[Cite as State v. Lusher, 2016-Ohio-3047.]
COURT OF APPEALS
RICHLAND COUNTY, OHIO
FIFTH APPELLATE DISTRICT
STATE OF OHIO : JUDGES:
: Hon. William B. Hoffman, P.J.
Plaintiff - Appellee : Hon. Patricia A. Delaney, J.
: Hon. Craig R. Baldwin, J.
-vs- :
:
MARK R. LUSHER : Case No. 15CA59
:
Defendant - Appellant : OPINION
CHARACTER OF PROCEEDING: Appeal from the Richland County
Court of Common Pleas, Case No.
2008-CR-0498 H
JUDGMENT: Affirmed
DATE OF JUDGMENT: May 16, 2016
APPEARANCES:
For Plaintiff-Appellee For Defendant-Appellant
BAMBI COUCH PAGE MARK R. LUSHER. pro se
Prosecuting Attorney VOA-Residential Reentry Facility
921 N. Main Street
By: DANIEL M. ROGERS Mansfield, Ohio 44903
Assistant Prosecuting Attorney
Richland County Prosecutor’s Office
38 S. Park Street
Mansfield, Ohio 44902
Richland County, Case No. 15CA59 2
Baldwin, J.
{¶1} Defendant-appellant Mark Lusher appeals from the June 25, 2015 Order of
the Richland County Court of Common Pleas overruling his Motion to Withdraw Guilty
Plea. Plaintiff-appellee is the State of Ohio.
STATEMENT OF THE FACTS AND CASE
{¶2} The Richland County Grand Jury indicted appellant in 2008 on one count of
aggravated vehicular homicide in violation of R.C. 2903.06(A)(1)(a), a felony of the
second degree, one count of aggravated vehicular assault in violation of R.C.
2903.08(A)(1)(a), a felony of the third degree, and three counts of operating a motor
vehicle under the influence of drugs and/or alcohol (“OVI”) in violation of R.C. 4511.19(A),
misdemeanors of the first degree.
{¶3} On September 17, 2008, appellant entered a plea to aggravated vehicular
homicide, aggravated vehicular assault and OVI. The two remaining OVI counts were
dismissed. On December 10, 2008, the trial court sentenced appellant to eight years in
prison on the charge of aggravated vehicular homicide, five years in prison on the charge
of aggravated vehicular assault, and six months on the charge of OVI. The charges were
ordered to be served concurrently, for a total sentence of eight years in prison. The trial
court further ordered appellant to pay a fine of $15,000.00, restitution and court costs. In
addition, appellant was sentenced to five years of post-release control and appellant's
driver's license was suspended for life.
{¶4} Appellant filed a Notice of Appeal on January 22, 2009 with this Court in
Case No. 09–CA–10. That appeal was dismissed on March 5, 2009 for failure to
prosecute.
Richland County, Case No. 15CA59 3
{¶5} On February 24, 2010, appellant filed a Motion to Vacate all fines and court
costs with the trial court. On March 2, 2010, appellant filed a motion for transcripts in this
case under the guise of a public records request. The motions were overruled pursuant
to Judgment Entries filed on March 17, 2010 and March 26, 2010.
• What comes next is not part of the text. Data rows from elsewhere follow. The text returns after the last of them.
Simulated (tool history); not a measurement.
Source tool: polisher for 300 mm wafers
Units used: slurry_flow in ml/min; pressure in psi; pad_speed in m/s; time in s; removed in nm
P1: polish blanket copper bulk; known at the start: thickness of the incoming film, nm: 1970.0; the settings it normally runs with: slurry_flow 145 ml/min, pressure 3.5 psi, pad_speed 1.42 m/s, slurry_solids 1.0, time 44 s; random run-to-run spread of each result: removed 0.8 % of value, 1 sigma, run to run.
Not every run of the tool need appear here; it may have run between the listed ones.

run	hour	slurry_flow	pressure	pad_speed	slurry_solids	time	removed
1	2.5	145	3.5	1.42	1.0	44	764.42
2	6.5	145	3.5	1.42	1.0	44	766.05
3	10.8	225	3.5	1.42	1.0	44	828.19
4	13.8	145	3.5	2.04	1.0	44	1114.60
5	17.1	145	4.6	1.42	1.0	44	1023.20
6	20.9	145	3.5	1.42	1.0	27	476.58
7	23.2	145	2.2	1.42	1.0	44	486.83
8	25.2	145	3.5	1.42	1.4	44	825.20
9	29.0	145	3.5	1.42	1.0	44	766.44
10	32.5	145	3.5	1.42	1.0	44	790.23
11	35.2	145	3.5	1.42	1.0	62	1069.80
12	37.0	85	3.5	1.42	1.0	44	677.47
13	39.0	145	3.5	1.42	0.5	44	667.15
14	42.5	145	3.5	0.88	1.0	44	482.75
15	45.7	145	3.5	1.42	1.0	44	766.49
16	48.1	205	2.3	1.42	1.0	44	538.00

{¶6} Appellant, on April 22, 2010, filed a Motion to Correct an Improper
Sentence. Appellee agreed that the trial court had improperly imposed post-relief control
in this case, imposing five years, rather than the mandatory three years of post-relief
control as required under statute. Appellee requested that appellant be brought back for
re-sentencing.
{¶7} On May 17, 2010, appellant filed a Motion to Withdraw Guilty Plea pursuant
to Crim.R. 32.1. Appellant specifically argued in his motion that he was not properly
informed by the trial court, prior to his plea, that the maximum sentence he faced included
a lifetime driver's license suspension. Appellant also argued that the plea agreement had
been violated.
{¶8} On August 6, 2010, appellant appeared before the trial court for
resentencing and was sentenced to the same prison sentence as before with the
exception that he was sentenced to three (3) years of mandatory post-release control
rather than a discretionary five years. The court's August 9, 2010 Entry states that
appellant was advised of his right to appeal.
{¶9} Thereafter, on September 7, 2010, appellant filed a Notice of Appeal of his
re-sentencing in 5th Dist. Richland No. 10–CA–107. Via a Judgment Entry filed March 11,
2011, this Court dismissed appellant's appeal for failure to prosecute after he had been
granted five extensions and failed to file a brief.
Richland County, Case No. 15CA59 4
{¶10} The trial court, on November 1, 2010, overruled appellant's May 17, 2010
Motion to Withdraw Guilty Plea. Appellant did not appeal such ruling.
{¶11} On July 3, 2013, appellant, who was represented by counsel, filed his
second Motion to Withdraw his guilty plea. Appellant again argued that the trial court's
failure to inform him of the lifetime license suspension was a failure to inform him of the
maximum penalty, thus making his plea unknowing and involuntary. Defense counsel
cited to sections of the sentencing transcript in the motion. The trial court overruled
appellant's motion pursuant to a Judgment Entry filed August 13, 2013. The trial court
cited the reasons stated in appellee's motion in opposition, which included that appellant's
argument was barred by res judicata, as the grounds for overruling the motion.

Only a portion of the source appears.